Yeah, at 25-45ms, I'm expecting a reservoir setup is the only reasonable method here.

If you truly want to get to pure vacuum, as Ed says, you will need a diffusion pump, turbo pump, or even an ion pump to get those last few molecules. But I doubt you'll ever do that level of vacuum in such a short period of time, even with a giganto reservoir...

Dan - Owner
Footwell%20Animation%20Tiny.gif
 
The vacuum pump is this:

Quincy Compressor Model QSVI-75 - HP Rotary Screw Vacuum Unit rated for 980.0 ACFM and 29.9" HgV ultimate vacuum.

Product Features
• Voltage: 460/3/60
• Control Type: Auto Dual
• Full Voltage Motor Starter - Mounted & Wired
• EPACT High Efficiency Drive Motor
• Full Instrumentation including Vacuum Gauges
• UL Listed Control Panel
• Unique Pressure Lubrication System
• Direct Drive - No Gears or Belts
• Water Cooled
• Full-Range Field-Adjustable Modulating Inlet Valve
• Mounted Inlet Filter (25-50 HP)
• 2 Year Airend Warranty
• 1 Year Package Warranty
• 8,000 Hour Fluid of Choice (PG,Plus)
• Fluid Type Selected: QuinSyn-PG


I divided the ACFM by 10 because it is used for 10 machines at the same time. Yes, it will depend on what the other machines are doing as to what is available to this one machine. They may all be open to the atmosphere at the same time or they may all be closed at the same time. I am just looking for "If it was a single pump on a single machine" situation. I cant control the pump conditions at a given time. I am more looking to see if the chamber it is drawing down is capable given that it is going through all the different restrictions. That is assuming the full vacuum is available throughout the 5" pipe at all times.

I do agree there needs to be an accumulator bottle type of device at full vacuum close by with a valve to equalize the 2 chambers. If there were, would it be capable of drawing the chamber down to the point they were of equal vacuum almost instantly or is there a "terminal velocity" to CFM pulling vacuum?

Thanks!


 
There is a limit to how much vacuum any pump can draw. After that, other means nay be necessary.

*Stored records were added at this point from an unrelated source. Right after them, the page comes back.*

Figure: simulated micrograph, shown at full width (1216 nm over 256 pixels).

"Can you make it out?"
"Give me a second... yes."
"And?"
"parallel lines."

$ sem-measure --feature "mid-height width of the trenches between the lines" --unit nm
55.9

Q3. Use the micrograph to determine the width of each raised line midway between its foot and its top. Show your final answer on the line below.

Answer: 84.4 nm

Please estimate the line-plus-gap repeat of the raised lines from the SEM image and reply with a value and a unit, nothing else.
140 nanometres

E.g. extreme vacuums are achieved by devices that capture and sequester individual gas molecules.
 
Your time of milliseconds is not reasonable.
Your spec of "near perfect as possible" is not a spec. You have to have a number.
A vacuum reservoir is not going to help you at all with a single vacuum pump.
As soon as you open the vacuum valve, pressure will equalize from your 0.25CF chamber into your reservoir. If you have a 25CF reservoir at absolute 0 psi, then you open the valve, you will have a 25.25CF volume at 0.15psia. Your pumping speed is much lower at this vacuum level, therefore (1) your 0.25CF chamber will not reach (whatever your nonexistent spec is) until your pump can evacuate that tiny pressure from that huge volume.

The only way the reservoir helps is if you can use it to rapidly suck the chamber down to decimals of a PSIA, then close the valve to the chamber and suck it down the rest of the way with the pump.
Your 45ms time is barely enough for the valve to open, much less open, flow, close, then another valve open and finish vacuum. Plus you need to have another pump running all the time to renew vacuum in your reservoir..

 
Read the manuals and other data from someone like Pfeifer or at least Wikipedia. Like has already been said you are completely ignorant about what you are trying to do.

Even if the pump did get you to 29.9"hgV there is still a long ways to go you reach high vacuum. The only way to get those results is to put it into outer space and open the valve.

Even a 25ml volume can take an hour to finish outgassing at ultra high vacuum.
 
All of these answers make sense. Thanks!

Lets say I have this pump listed above. Then the 5" pipe running out to a 6.68 cubic feet tank at each machine. On both sides of the tank is a valve to close it off. The tank is vacuumed down to -29 inHg while the valve between the tank and the chamber is closed. Then the valve between the pump and the tank closes and holds the tank at -29 inHg. The chamber then closes with no pressure in it and opens the valve between the tank and the chamber. Now I have 6.93 cubic feet of space (tank and chamber combined) at -27.95 inHg. Now, is there any way to figure out how long it will take to equalize to -27.95 inHg through a rectangular passage that measures .050" x 5.0" or .25 in^2?
 
If you have 10 stations you will 10 reservoirs.
Perhaps also an 11th one backing all of them up, this one would be continuously pumped by your large pump.
the others would either be connected the larger reservoir, or isolated from it just before the valve to the chamber was opened.

Contact someone like KJ Lesker and ask how fast a gate valve actuator can open a 4" gate valve.
I suspect that it is nearly 1sec.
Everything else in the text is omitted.